Economic Coordination Committee (ECC) recently approved import of 50,000 tones of Urea and also empowered Advisor to PM for commerce and Industry to import additional quantity of 50,000 tones “if required”. On the other side Pakistan is in tight grip of fiscal, trade and other international pressures has been extending its begging bowl to friendly countries to contribute and is also in talks with IMF for loans to rescue our Rupee value and maintain dollar reserves, forex reserves held with State Bank of Pakistan (SBP) decreased by $98 million to $7.68 billion in a matter of just one week ending on November 2, 2018 and total liquid foreign reserves of the country stand at $14.07 billion.

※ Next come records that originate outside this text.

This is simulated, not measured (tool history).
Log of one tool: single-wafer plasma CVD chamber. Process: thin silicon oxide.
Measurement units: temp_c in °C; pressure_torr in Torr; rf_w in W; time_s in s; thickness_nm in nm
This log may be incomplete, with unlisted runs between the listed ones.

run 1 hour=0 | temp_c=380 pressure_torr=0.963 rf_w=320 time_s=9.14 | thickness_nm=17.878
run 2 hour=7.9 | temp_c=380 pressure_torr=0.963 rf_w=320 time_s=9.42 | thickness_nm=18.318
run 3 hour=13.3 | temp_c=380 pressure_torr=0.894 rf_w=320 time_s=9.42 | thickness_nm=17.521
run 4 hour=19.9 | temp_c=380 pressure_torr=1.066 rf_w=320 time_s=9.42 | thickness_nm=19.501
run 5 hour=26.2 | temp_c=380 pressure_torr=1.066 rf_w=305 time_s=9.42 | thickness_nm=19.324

All the statistics and indicators favor policy of indigenous reliance on finished goods and not on imports. With indigenous Urea manufacturing capacity of over (6 million tones) against overall Urea demand of (approx. 5.8 million tones). Pakistan should not have any need to import fertilizer but due to non-supply of agreed upon gas to some plants by Govt and instead importing fertilizer in such a grave economic condition is a travesty of higher order which will not resolve the issues faced by Pakistan. Such actions by Govt, further imply greater debt burden and rupee devaluation in coming months ahead. Govt should utilize these assets of production towards self-reliance and export to help reduce the input cost of fertilizer as imported urea is more costly in comparison to home grown production of urea. Govt should put an end to the vicious cycle of subsidies, debt, imports, price inflation, rupee devaluation and more subsidies debt on and on.
The urea price in international markets is almost double the local price, while imported urea will also involve huge amount of subsidy to sell it in the domestic environment. Therefore, best option is to manage gas for the fertilizer sector at higher priority and ensure its sustainability and affordability.